From there, my story gets hazy — as I danced in and out of awkward college relationships — with me leaving the country (leading to awkward international relationships) and returning to a world I had abandoned years before. All of a sudden, the summer after graduation, I had moved back in with my parents, for a short three months, thankfully, and was faced with a new sort of family situation. Despite winning the race of being born first (by a mere minute!), my brother definitely beat me in the race to date a significant other for the longest period of time. Now a part of our family, I can’t imagine my brother without his girlfriend. Even their personalities have merged, leaving me to wonder, as a single guy, how much of my personality is actually my own and how much I annexed from my ex-boyfriend during our relationship. Are there such things as completely pure personalities, or are we all merely hybrid characters, Priuses unto ourselves, driving around using our shared reserve battery power to make ourselves unique, but stopping to fill up on others’ personality traits when in need of gas? When I was young, I used to think of marriage as being the one and only ultimate union between two people, but having been in a long term relationship, I’ve come to think of time as the key union, and marriage the definition given to time to justify why two people would stay together. And while more and more states are paving the way for same sex marriage across the country, I couldn’t be farther from a potential marriage than ever before in my life.

This has become more and more acute in my mind as I become bombarded by various relatives asking if my brother and his girlfriend plan to get married. Just as I was the shoulder to cry on for my brother’s ex-girlfriends back in secondary school, so I’ve become the intermediary for my relatives to gather intelligence on my brother’s love life. Note: never once have my relatives or family inquired into my own romantic life: my overt singleism must be so potent that they would never even question if I was seeing someone or, God save us, myself thinking of getting married (I’m looking at you, Vermont and Iowa). Thankfully, I landed a job in DC, a comfortable distance from my hometown and the awkward romantic situations associated with it. And while I seldom visit my parents, mostly for holidays and special events, they are these short trips back that shed the most light into my current single life. It is when I go home, and see my family members, the majority with years of commitment to others, fine-tuned hybrid personalities, and cozy futures in the Establishment ahead of them, that I can’t help but turn upon myself. Who am I, really, when everyone around me has found someone else with which to successfully merge their lives?
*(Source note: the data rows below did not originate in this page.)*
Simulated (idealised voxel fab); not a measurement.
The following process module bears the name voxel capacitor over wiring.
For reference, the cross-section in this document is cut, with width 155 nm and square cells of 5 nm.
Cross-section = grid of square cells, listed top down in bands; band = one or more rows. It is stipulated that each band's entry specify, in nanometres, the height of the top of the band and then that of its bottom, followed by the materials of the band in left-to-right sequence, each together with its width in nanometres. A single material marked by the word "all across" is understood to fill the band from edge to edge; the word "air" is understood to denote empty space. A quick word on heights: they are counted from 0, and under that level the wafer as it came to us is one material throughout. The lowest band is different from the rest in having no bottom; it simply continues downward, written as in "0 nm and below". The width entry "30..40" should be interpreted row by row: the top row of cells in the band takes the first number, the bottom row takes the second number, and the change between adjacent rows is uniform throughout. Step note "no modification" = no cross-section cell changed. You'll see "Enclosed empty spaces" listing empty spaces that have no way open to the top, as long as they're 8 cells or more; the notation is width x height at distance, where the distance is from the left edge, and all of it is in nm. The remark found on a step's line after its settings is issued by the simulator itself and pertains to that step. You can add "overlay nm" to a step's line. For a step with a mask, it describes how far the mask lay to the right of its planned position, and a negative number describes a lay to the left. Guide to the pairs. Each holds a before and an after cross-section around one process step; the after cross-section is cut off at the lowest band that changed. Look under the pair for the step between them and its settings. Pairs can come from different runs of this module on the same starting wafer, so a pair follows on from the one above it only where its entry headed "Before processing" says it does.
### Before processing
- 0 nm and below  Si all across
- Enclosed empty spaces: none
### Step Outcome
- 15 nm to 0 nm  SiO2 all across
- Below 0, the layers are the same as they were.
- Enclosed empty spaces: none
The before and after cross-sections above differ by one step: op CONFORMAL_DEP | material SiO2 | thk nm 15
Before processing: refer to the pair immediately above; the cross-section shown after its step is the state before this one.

I can’t claim to know the answer to the never-ending question of identity. But as I skimmed through a box of old college notes on my last visit home, I couldn’t help but marvel at my own rebirth over the past year. Sitting in my parent’s dusty, unfinished basement, with the water heater and occasional spider webs for company, I dug through my old anthropology notes: remnants of a major that now means very little to me. While I rummaged through boxes of discarded textbooks, I came across a flimsy paperback that was the cornerstone for a summer course I took titled, “The Archaeologist Looks at Death.” I remember reluctantly signing up for the class, what was supposed to be easy credits to finish my major before spending my final year of school abroad. As a student who focused his studies in linguistic anthropology, the study of current language movements, I had very little interest in the death rituals of ancient civilizations. “But hey,” I reasoned with myself before spring semester had let out, “who doesn’t need a little more King Tut in their lives?”

From the first day of the course, I become enthralled at how people, over the ages, dealt with death and how it translated, in many cultures, to a rebirth into the afterlife. Against the chill of the basement  six feet under, I pulled my baggy flannel shirt around me, adjusted my glasses, and perused page after page of dissected burial grounds, from the Russian Steppes to caves in Indonesia, each culture containing different rules for a proper burial. I thought of my own funeral of sorts, my menu-turned-mausoleum for my previous relationship. And like the ancient Egyptians, I had slowly started building my own pyramid. Where the ancient Egyptians used sand and stone to create magnificent shrines for their fallen leaders, I was in the process of creating just as amazing a structure: through a new social network of friends, a new life in a new city, and through a rediscovery of who I am, what I believe in, and what I want for myself, whether that be in a life shared with another or simply by myself. Much like a Nabataen admiring his work after finishing the construction of Al-Khazneh at Petra, I had my own Cheops and Khafra to boast about back in DC. And while most archaeologists believe these buildings to be constructed in order to admire the fallen, one can’t help but wonder if the designers of the pyramids of Egypt or ziggurats of Mesopotamia had some selfish aesthetic in mind: a fetish for the future, if you will. I wouldn’t doubt that those that lived in ancient civilizations who built glorious monuments to their fallen, if not the deceased themselves, had more in mind for the wonder the monuments would bring to later generations. Despite the archaeology textbook pointing out to me that these burial structures were meant to either assist the dead into the afterworld or act as some vessel until the dead could return, I can’t help but think of the Egyptian Queen Hatsepshut before she died, mapping out the plans for her grand temple, thinking to herself, “Damn, this shit will look good.”

And I have to admit, being Single, with a new social life and endless possibilities in front of me, I have to agree: that shit looks good.